"The World Turned Upside Down"—a critical review
Part I review of Yang Jisheng book on the Cultural Revolution
This may be the most difficult book review to write. I have decided to break it into two parts. Writing it is difficult because one has to have huge admiration for Yang Jisheng, a former journalist, now a historian, who has amassed an incredible amount of information about the political maneuvering, personal relations, events and, most importantly, victims of the Cultural Revolution and presented all of this in his new book “The World Turned Upside Down: A History of the Cultural Revolution” (published in English only two months ago). Yang reminds me of those few courageous authors, indignant by the inequities of communism who, beginning with Djilas, then the Medvedev brothers and even Solzhenitsyn himself, or Volkogonov in his biographies of Lenin and Stalin, have written valuable testimonials about the system.
But, alas, most of them were almost fully ignorant of political science, economics and historiography. Yang is perhaps an extreme example: on the one hand, extraordinary evidence that he has collected (I think that the book must contain several thousand names of people involved), and on the other hand, equally extraordinary absence of any thinking about that evidence. The book is thus a succession of events, many of them tragic, conferences and rallies, gossip and innuendoes, intrigues and betrayals. Yang is the type of writer whom Cicero two thousand years ago dismissively called “narratores rerum”.

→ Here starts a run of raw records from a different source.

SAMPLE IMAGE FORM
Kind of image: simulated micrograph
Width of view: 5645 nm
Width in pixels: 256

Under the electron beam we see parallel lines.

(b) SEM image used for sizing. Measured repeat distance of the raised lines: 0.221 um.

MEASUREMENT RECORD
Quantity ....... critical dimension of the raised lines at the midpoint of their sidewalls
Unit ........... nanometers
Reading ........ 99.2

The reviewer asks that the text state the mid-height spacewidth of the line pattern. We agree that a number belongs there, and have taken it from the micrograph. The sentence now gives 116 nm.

So, in my first review I will focus on these defects and problems.
Yang’s explanation for many events during the Cultural Revolution, including ritualistic vows of fealty to Mao, is “totalitarianism”. It is repeated a number of times. It is a cool word to say, but the Cultural Revolution was anything but totalitarianism. It might have been started by Mao (although I will explain later that Yang never tells us why) but while totalitarianism is absence of agency by individuals, the Cultural Revolution was the opposite: millions of individuals had agency. They had too much of it. The Cultural Revolution was not totalitarianism, but its very reverse: Hobbesian world where everyone fought everyone else. The most tragic revelation about the Cultural Revolution (an observation that Yang does not make) is that it shows us what the withdrawal of the state and government does: it reveals human nature at its worst. Without state’s monopoly on violence, we would simply go out fighting each other. Forever. Imagine the United States, when suddenly the President, Congress, all politicians, judges, and police simply decide to go home and never return to their jobs. Within a week, the country would be in a “Cultural Revolution”. (Actually, with Katrina, it took less than a week for New Orleans to descend into the “Cultural Revolution”.) China during the Cultural Revolution was not Stalinism redux, but Libya today.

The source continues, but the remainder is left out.